Monday, December 22, 2008
As mortgage rates have dramatically fallen over the last few weeks, many are wondering if now is the time to refinance. This seems like a key topic of discussion around the halls of Prudential and the community at large these days.
Refinancing now may sound appealing, but keep in mind that there are still some hurdles involved in securing the money you need.
One statistic shows that new applications for refinances have tripled this month. The fact that the Federal Reserve has promised to buy up $600 billion of mortgage debt and 30-year fixed mortgage rates have droped below 5% has a lot to do with it. Rates today are the lowest we’ve seen in 50 years but some borrowers may still have some trouble completing the deal.
It’s still as important as ever to demonstrate at least 20% equity in your home. With bad debt still weighing on the books of many large brokerage firms, showing at least 20% equity will be a key factor in qualifying from the start. Beyond that, many lenders are requiring a credit score of at least 720 and a debt ratio below 43% for you to gain the approval you need.

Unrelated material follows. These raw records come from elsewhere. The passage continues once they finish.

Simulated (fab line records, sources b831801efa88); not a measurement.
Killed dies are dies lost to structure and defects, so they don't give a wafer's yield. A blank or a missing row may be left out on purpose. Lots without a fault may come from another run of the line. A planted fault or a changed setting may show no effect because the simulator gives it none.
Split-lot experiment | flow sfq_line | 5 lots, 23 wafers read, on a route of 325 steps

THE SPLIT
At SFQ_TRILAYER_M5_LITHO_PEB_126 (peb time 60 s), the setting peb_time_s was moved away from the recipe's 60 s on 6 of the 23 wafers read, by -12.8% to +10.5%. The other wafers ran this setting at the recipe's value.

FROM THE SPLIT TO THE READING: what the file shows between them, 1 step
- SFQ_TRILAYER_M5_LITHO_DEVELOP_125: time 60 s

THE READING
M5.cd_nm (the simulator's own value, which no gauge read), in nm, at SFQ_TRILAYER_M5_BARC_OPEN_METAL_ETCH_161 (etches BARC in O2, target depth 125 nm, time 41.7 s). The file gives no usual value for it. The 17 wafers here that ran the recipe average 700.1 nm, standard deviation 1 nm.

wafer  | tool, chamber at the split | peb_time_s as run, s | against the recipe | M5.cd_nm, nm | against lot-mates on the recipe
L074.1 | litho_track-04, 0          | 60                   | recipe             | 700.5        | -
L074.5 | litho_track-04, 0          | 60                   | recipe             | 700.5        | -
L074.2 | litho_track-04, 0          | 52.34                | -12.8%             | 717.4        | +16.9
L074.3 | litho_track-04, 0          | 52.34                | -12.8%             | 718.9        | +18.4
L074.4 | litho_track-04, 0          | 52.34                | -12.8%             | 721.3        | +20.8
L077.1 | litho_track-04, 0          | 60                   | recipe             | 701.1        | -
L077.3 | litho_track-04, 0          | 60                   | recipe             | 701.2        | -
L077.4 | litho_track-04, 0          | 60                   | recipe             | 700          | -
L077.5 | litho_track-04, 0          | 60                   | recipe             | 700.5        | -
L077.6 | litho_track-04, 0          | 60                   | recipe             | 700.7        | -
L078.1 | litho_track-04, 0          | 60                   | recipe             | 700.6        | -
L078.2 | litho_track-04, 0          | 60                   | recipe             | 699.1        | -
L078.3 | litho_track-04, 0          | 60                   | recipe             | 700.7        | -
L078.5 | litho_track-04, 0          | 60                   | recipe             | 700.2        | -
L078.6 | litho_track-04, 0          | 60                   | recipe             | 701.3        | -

For those in need of a Jumbo mortgage, you’ll find these are still expensive. For a 5/1 adjustable-rate mortgage with an initial interest rate for five years and an annual reset, you’re looking at 6.6% on average. Traditional 30-year fixed rates for Jumbo loans are hovering around 7.49%. Home owners needing large amounts of money aren’t likely to gain anything positive from refinancing now.